EU voted in favor of a universal type C charger, which will be enforced by 2024. The major reason behind this legislation is environmental protection. More, all the phone brands and other charging device manufacturers will be forced to produce the same universal type C chargers, including Apple.
The European Parliament will implement a single charging port for smartphones, tablets, and cameras by 2024. This will be challenging for Apple because its iPhones have a different power connectors.
By making USB-C adapters used by Android-based devices the EU standard, the vote validates a previous agreement among EU institutions. It will compel Apple to modify the charging port for its products.
All consumer electronics makers who sell their products in Europe are required under the proposal, known as a directive, to ensure that various gadgets have a USB-C port. With many of its devices still using the Lightning connector rather than USB-C, this “common port” law will be a first for the globe and impact Apple in particular. MEPs assert that the change will lessen electronic waste, address product sustainability, and improve the convenience of using various devices.
There were 602 votes in favor, 13 against, and eight abstentions for the proposal.
According to a press release from the EU about Type C charger earlier today:
By the end of 2024, all mobile phones, tablets and cameras sold in the EU will have to be equipped with a USB Type-C charging port. From spring 2026, the obligation will extend to laptops. The new law, adopted by plenary on Tuesday with 602 votes in favour, 13 against and 8 abstentions, is part of a broader EU effort to reduce e-waste and to empower consumers to make more sustainable choices.
Under the new rules, consumers will no longer need a different charger every time they purchase a new device, as they will be able to use one single charger for a whole range of small and medium-sized portable electronic devices.
Regardless of their manufacturer, all new mobile phones, tablets, digital cameras, headphones and headsets, handheld videogame consoles and portable speakers, e-readers, keyboards, mice, portable navigation systems, earbuds and laptops that are rechargeable via a wired cable, operating with a power delivery of up to 100 Watts, will have to be equipped with a USB Type-C port.
All devices that support fast charging will now have the same charging speed, allowing users to charge their devices at the same speed with any compatible charger.
Additionally, lawmakers have previously campaigned for expanding the universal charger guidelines to cover more categories of portable consumer electronics devices (including laptops).
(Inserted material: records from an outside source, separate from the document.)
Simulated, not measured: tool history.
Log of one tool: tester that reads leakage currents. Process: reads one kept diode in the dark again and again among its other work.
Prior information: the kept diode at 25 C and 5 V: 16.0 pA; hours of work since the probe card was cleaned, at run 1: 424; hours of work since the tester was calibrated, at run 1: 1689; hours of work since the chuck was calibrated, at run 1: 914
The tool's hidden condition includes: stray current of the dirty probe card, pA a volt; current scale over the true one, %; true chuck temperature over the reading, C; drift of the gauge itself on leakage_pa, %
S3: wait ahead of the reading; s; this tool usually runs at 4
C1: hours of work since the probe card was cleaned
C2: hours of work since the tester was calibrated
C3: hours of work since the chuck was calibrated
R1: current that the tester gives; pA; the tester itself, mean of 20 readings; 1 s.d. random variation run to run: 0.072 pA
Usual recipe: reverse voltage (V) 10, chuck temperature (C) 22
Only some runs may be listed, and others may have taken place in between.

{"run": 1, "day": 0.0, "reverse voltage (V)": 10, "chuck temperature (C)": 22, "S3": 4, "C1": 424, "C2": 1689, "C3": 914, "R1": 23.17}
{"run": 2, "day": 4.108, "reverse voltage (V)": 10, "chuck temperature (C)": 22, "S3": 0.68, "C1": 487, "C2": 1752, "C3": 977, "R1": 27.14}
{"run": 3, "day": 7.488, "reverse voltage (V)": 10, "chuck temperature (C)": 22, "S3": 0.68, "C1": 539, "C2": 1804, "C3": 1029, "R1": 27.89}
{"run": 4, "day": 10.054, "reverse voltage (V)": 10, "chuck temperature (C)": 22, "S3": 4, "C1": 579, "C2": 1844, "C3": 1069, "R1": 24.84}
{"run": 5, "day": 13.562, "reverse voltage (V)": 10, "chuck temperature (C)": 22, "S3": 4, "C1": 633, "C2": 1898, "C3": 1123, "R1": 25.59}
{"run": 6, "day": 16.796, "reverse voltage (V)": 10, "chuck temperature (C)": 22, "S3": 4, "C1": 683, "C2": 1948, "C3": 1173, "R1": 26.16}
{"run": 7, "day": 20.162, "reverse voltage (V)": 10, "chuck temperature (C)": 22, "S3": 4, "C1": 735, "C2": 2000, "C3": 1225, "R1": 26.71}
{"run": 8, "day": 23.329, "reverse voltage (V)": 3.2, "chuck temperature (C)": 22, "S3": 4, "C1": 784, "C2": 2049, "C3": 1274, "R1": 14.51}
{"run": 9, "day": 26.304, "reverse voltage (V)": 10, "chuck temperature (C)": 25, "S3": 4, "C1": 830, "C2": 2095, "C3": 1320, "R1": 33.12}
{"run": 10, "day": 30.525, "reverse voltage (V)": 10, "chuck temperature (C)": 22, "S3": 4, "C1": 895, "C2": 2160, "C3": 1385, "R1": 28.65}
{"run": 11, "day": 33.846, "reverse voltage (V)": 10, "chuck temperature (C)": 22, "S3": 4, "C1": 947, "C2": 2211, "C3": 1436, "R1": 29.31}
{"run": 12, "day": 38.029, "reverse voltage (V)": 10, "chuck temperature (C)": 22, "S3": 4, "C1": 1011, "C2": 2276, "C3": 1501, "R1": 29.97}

The order has not yet become official legislation. Even though the Council must still give it its final approval, the co-legislators have achieved a tentative political accord this summer, so this step is only seen as a formality.
Following approval by the Council, the directive will go into effect 20 days after it is published in the EU Official Journal. Member states will then be given 12 months to translate the regulations before applying them for another 12 months. All mobile phones, tablets, and cameras sold in the EU must have a USB Type-C charging connector. Thus, the requirement appears to bite toward the end of 2024. After that, the requirement will apply to laptops starting in the spring of 2026.
We’ll have to wait and see if manufacturers rush to clear out established non-USB-C regional stock by dumping it on the market before the 2024 deadline to avoid falling under the directive’s scope. Products placed on the EU market before the date of the directive’s application will not be subject to the directive.